Garboldisham

From Wikishire
Jump to navigation Jump to search
Garboldisham
Norfolk
File:Garboldisham Mill.jpg
Garboldisham Windmill
Location
Grid reference: TM005815
Location: 52°23’42"N, 0°56’53"E
Data
Population: 990  (2021)
Post town: Diss
Postcode: IP22
Dialling code: 01953
Local Government
Council: Breckland
Parliamentary
constituency:
South West Norfolk

Garboldisham is a village in Norfolk seven miles north-west of Diss and 22 miles south-west of Norwich, along the A1066 between Thetford and Diss.

The 2021 census recorded a population of 990.

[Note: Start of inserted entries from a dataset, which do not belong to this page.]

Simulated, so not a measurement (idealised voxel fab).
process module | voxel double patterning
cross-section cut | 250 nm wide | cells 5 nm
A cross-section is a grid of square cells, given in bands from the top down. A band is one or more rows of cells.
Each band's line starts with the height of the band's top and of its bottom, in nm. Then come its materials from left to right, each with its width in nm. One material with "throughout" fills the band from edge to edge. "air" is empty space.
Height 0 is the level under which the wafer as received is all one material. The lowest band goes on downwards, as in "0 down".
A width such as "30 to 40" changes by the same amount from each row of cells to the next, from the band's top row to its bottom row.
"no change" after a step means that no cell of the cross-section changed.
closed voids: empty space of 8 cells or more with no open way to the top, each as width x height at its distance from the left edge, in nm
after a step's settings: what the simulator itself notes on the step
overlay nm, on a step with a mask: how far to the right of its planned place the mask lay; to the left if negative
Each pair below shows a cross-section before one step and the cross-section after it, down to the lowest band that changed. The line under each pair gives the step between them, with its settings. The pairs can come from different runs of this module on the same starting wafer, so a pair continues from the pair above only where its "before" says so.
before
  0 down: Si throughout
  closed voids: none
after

The name Garboldisham derives from the Old English for Gærbald's homestead or village.[1]

History and heritage

A 10-foot high Bronze Age round barrow is found on Garboldisham Heath, known locally as 'Soldier's Hill' and 'Boadicea's Grave' (although there is no evidence that Queen Boudicca is buried here).[2] Local antiquarian Basil Brown carried out an excavation at the mound around 1963, and uncovered a burial urn, some cremated human bone, two flint flakes and a flint scraper. The burial probably dates from around 1300 BC and were likely disturbed by gravel quarrying in the nearby woods during the First World War.[3][4]

In the Domesday Book of 1086, Garboldisham is listed as a settlement of 7 households in the Guiltcross Hundred. In 1086, the village was part of the East Anglian estates of The King.[5]

Garboldisham Hall was built in the early Nineteenth Century by Sir George Gilbert Scott. In the late Eighteenth Century, the hall was the property of Crisp Molineux who earned much of his wealth profiting from the plantations in Saint Kitts.[6] In 1822, the hall was the birthplace of John Spencer-Churchill, 7th Duke of Marlborough. It was subsequently demolished in 1952.

Church of St John the Baptist

The parish church, St John the Baptist, dates from the thirteenth century. The church stands on Church Street. It is a Grade I listed building.[7]

St. John's holds a rare East Anglian example of a Galilee porch with the interior decoration largely the remnants of a Nineteenth Century restoration by James Powell and Sons. The church also holds an elaborate rood screen featuring various saints, a set of royal arms from the reign of Queen Anne and a font from the fifteenth century.[8]

Garboldisham also holds the ruins of All Saints' Church, which was abandoned in 1734 after the tower collapsed into the nave,[9] and a Methodist Chapel on the southern side of the A1066.

Sport

Garboldisham Cricket Club has a ground outside of the village on Harling Road and operates four men's teams, one women's team and juniors teams.[10]